Decorative photo of a TRICUSO compass with 'Milestone 12 and 15' written in its centre.

TRICUSO achieves two important project Milestones:

M12: European trials of wind and oxygen float off Villefranche
M15: Data pathway from float to data centre operational

The first European sea trials of a profiling float equipped with passive acoustic sensors that are capable of estimating surface wind speed from underwater ambient noise has been successfully achieved within the TRICUSO project. The deployments, conducted in the Ligurian Sea off Villefranche-sur-Mer, demonstrate a scalable pathway for autonomous wind monitoring in regions where direct atmospheric observations remain sparse, with direct implications for improving estimates of air–sea gas exchange and climate-relevant ocean processes.

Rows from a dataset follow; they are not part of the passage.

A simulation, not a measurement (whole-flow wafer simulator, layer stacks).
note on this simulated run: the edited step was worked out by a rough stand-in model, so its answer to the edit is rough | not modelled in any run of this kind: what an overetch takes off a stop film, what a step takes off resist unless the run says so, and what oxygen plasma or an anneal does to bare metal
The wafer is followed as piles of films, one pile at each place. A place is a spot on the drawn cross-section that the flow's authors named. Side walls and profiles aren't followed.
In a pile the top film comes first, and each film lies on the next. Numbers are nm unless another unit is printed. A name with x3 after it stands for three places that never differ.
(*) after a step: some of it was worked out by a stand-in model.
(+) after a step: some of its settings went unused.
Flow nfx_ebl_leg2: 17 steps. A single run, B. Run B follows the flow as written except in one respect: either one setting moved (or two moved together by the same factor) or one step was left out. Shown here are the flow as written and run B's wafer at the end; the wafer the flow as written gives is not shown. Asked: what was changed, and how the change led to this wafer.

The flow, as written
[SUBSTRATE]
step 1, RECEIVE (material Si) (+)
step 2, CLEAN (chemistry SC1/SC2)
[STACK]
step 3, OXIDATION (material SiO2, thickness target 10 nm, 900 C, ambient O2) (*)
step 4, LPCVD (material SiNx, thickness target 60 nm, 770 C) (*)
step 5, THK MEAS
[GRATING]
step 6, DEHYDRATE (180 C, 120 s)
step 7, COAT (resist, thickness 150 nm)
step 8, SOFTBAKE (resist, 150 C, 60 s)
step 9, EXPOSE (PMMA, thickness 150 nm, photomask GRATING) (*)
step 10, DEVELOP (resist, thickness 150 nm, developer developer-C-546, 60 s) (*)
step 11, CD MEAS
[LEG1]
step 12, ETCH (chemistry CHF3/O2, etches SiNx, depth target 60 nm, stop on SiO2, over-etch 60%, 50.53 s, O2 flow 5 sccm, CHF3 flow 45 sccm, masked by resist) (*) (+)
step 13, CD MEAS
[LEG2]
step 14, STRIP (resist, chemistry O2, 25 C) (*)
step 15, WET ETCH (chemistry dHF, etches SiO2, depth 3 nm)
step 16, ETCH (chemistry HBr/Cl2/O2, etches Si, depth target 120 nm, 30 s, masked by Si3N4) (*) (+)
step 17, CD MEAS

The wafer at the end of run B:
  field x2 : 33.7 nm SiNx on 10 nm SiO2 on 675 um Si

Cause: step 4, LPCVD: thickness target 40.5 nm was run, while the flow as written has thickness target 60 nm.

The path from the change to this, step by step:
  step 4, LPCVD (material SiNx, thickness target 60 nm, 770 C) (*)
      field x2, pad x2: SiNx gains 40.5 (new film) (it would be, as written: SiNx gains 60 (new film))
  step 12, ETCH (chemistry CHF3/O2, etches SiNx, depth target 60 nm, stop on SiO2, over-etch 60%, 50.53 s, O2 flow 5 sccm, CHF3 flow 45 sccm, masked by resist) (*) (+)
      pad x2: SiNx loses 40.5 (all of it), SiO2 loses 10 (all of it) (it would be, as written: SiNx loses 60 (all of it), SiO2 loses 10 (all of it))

These milestones, led by Sorbonne Université (LOV), support TRICUSO’s objective of expanding the autonomous biogeochemical observing system through the integration of new sensor capabilities and data pathways, which is part of Work Package 4.

Why are they important milestones?

Wind drives ocean circulation, mediates air–sea gas exchange and shapes climate-relevant biogeochemical processes. Yet, direct wind observations remain sparse across much of the global ocean: satellite scatterometers struggle under extreme weather and at high latitudes, while surface moorings provide only limited spatial coverage. This gap is particularly acute in regions like the Southern Ocean, where storms drive a disproportionate share of total air–sea CO2 and heat fluxes, and where the very conditions that matter most are the hardest to observe.

Embedding passive acoustic wind sensors on profiling floats offers a way to close this gap. Because wave-breaking and bubble entrainment at the sea surface generate distinctive underwater noise in the 1–20 kHz band, ambient sound recorded at depth can be used to infer surface wind speed, turning every Biogeochemical (BGC) Argo float into a potential, low cost, mobile and autonomous weather station.

How was this achieved?

Phase One: Proof of Concept

The first phase of M12 demonstrated the above capability for the first time on a BGC-Argo platform. Two deployments of an acoustic-equipped PROVOR CTS5 float were carried out near the DYFAMED time-series station in the Ligurian Sea between February and April 2025, with the float drifting at parking depths of 500–1000 metres and recording ambient noise across 23 third-octave bands.

Key outcomes included:

  • Successful detection of wind-driven acoustic signatures from subsurface depths, with float-derived wind estimates closely matching collocated DYFAMED buoy observations across the full observed wind range (0.5–16.1 m s⁻¹),
  • Validation of established empirical wind-retrieval models on a profiling-float platform, with the cubic Nystuen formulation achieving the best fit (R² = 0.88),
  • A scalable calibration framework combining ERA5 reanalysis with sparse in-situ reference data through residual learning, reducing prediction error by 38.6% during high-wind events, a critical regime for air–sea flux estimation,
  • Demonstration of operational compatibility with existing BGC-Argo missions: the acoustic module adds only ~7–18% to a float’s energy and telemetry budget while operating alongside the standard biogeochemical sensor suite.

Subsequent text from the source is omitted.